- The social phenomena and adherence aspects
Just as with the science section above, there is appropriate and inappropriate deployment of ‘CAGW’ to describe social phenomena in the climate domain. So for instance it’s appropriate to talk about a social consensus in catastrophe among certain groups, but not a scientific consensus within the IPCC, say. It’s appropriate to describe ardent members of a green NGO who are heavily involved in promoting climate catastrophe narratives, as ‘CAGW advocates’ say, yet certainly not to apply this term to ‘all Democrats’, for instance, even if statistically there is somewhat more catastrophe narrative promotion by members of that party. Such labelling even when appropriate, does not imply any wrong-doing or dysfunction on the part of those so labelled, although some level of ‘faith’ (to use another partner term that crops up) in the narrative that many world leaders have lavished on the public for many years, is both likely and eminently understandable. Partner terms like ‘hoax’ and ‘scam’ are generally inappropriate too, because they cannot be main causation for the CAGW phenomenon32.

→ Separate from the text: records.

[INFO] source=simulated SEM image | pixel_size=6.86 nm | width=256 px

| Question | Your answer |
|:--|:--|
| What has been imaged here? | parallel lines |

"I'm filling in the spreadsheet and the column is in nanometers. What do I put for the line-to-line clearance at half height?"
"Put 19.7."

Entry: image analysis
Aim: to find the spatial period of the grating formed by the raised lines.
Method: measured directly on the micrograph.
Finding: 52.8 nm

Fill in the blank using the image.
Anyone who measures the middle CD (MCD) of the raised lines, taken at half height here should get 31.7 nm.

It comes down to who is adding the catastrophic, or ‘C’, to the mix. Michael Barnard at Quora notes in his discussion of ‘CAGW’: ‘Emotive adjectives are intended to create an emotional response rather than an intellectual response. Catastrophic is an emotive adjective.’ Yes. For sure over-emotive content tends to cloud judgment; in memetic terms more-emotive memes have a greater selection value than less-emotive ones in domains of high (or even perceived high) uncertainty, thus preferentially prospering. Which is exactly why the narrative of catastrophe abounds within authority statements about climate change, per footnotes 1 to 5, plus is so pervasive within the public domain generally. (However, an ‘intent’ can’t be assumed; regarding emergent narratives the great majority of people are propagating what they genuinely and passionately think is truth). The Quroa text continues: ‘Adding catastrophic to the neutral phrase “anthropogenic global warming” is making it needlessly emotive.’ So, if indeed the person deploying ‘CAGW’ is needlessly adding the ‘C’, then yes. But… if that ‘C’ merely reflects the catastrophic that already existed regarding the social phenomenon or group or followers being described (e.g. Greenpeace politically pressuring with a campaign based upon certain catastrophic climate change), or indeed per section 2 catastrophic narrative or section 3 *specific* science / scientists aligned to catastrophe, then the ‘C’ is a correct and proper description. Emotive persuasion was injected by that being described, not by the mere act of (correctly) describing it.
Michael’s valid points about emotive descriptors and neutrality miss the big picture. While emphasizing as I do that ‘CAGW’ misrepresents mainstream / AR5WGC climate science, he makes no mention that according to an array of the highest authority sources, so largely within the public understanding too, the catastrophic is backed by mainstream climate / AGW science. Not to mention missing that describing pre-existing highly emotive phenomena, requires a meaningful reference to the emotive content.